Shar Karsten and her husband, Jerry

Written by Shar Karsten, this is the ninth in a series of stories about ways in which prayer has touched people’s lives. The stories will run between now and the CRC Prayer Summit 2015 set for April 13-15 at All Nations CRC in Los Angeles, Calif.

If you have a story about prayer that you would like to share, please send it to Chris Meehan at [email protected]. Any questions, call 1-616-224-0849.

Prayer seems so simple. You just talk to God. But, though that is true, there is more to it than that. If it were that easy, we would all be doing a lot more of it.

There were times in my life when praying came easy. Answers came quickly. There was a rhythm that seemed to work. But there were just as many times when I didn’t pray. I didn’t know what to say. There seemed to be something lacking.

I still prayed before meals, and I still told people I would pray for them, but little prayer was actually happening.

And then I attended the West Michigan prayer summit in November 2013, and the Embers to Flames Prayer training held this past winter in Holland, Mich., and my prayer life will never be the same.

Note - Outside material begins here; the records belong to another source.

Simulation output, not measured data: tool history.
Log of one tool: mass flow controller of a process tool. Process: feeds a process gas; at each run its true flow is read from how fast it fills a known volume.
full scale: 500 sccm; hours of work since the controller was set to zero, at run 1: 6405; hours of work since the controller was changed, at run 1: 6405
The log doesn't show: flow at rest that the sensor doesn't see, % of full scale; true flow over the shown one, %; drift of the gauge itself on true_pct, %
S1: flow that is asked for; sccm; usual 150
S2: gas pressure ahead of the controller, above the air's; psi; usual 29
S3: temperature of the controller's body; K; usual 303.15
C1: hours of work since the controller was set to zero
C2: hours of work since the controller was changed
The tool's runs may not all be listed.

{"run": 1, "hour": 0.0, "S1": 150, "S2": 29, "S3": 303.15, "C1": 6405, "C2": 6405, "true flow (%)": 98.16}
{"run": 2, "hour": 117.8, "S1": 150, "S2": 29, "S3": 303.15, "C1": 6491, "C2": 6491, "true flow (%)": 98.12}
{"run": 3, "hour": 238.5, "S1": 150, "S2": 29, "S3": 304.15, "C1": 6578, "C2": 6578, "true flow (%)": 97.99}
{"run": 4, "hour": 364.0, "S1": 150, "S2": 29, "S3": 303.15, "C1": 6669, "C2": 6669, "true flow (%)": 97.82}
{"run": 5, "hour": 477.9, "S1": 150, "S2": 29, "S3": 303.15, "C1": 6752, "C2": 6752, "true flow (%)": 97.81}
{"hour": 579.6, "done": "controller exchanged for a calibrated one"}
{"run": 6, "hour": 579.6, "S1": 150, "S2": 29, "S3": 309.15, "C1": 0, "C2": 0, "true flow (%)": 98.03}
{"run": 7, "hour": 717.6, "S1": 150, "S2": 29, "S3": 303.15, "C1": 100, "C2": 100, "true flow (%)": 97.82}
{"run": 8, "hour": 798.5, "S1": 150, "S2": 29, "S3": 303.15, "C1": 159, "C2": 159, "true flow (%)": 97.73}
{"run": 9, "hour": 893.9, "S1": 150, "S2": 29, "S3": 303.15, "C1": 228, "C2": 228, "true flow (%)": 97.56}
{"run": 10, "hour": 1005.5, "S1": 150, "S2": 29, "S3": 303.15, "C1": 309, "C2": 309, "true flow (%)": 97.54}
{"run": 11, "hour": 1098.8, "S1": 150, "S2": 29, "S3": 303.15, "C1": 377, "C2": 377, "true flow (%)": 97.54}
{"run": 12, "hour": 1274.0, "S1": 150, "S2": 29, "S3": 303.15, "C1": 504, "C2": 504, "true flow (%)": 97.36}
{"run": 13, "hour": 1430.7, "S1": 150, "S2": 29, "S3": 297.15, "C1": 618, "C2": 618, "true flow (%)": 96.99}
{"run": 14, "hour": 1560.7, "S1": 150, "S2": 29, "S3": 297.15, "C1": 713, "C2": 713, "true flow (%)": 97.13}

There were so many things I learned from both of those experiences, but the one I believe had the greatest impact was when I truly engaged in repentance.

When I experienced God’s forgiveness in a way I never had before, it’s as if it opened the floodgates, and nothing will ever be the same.

Like everyone else, I have carried wounds inside of me that were hidden from others, and that I thought were hidden from God.

Some of them were the result of others’ hurtful actions and words. They produced shame in me. I felt less important, less valuable, less worthy of a relationship with God, because I had taken others’ judgments of me into my soul as truth.

Some of them were the result of my actions. I did things I didn’t want others to know about. Some of them were things others did know about.

I was so filled with shame I was afraid of letting others close enough to see my failures, including God. Not all of them were bad, but they were shame producers for me. I had not met my own standards for perfection.

We all have things that we don’t dare admit to others. Things that have wounded us, kept us from fully being who God created us to be. There are people we need to forgive, and we need to forgive ourselves. Then we will be open to letting God have more of us.

At a prayer training, people prayed that I would be healed from the shame that had kept me from fully experiencing a relationship with God. As they prayed, I realized a part of my soul had been unavailable to God because it was hidden in shame.

I realized how the sins of guilt, shame, feeling unworthy, kept me from praying bold prayers. I didn’t believe God would really hear me. I was too messy.

But their prayers broke through that darkness and brought light to the broken places. God opened the door of my self-made prison and set me free.

Shar Karsten is a member of Hillside Community Church in Grand Rapids.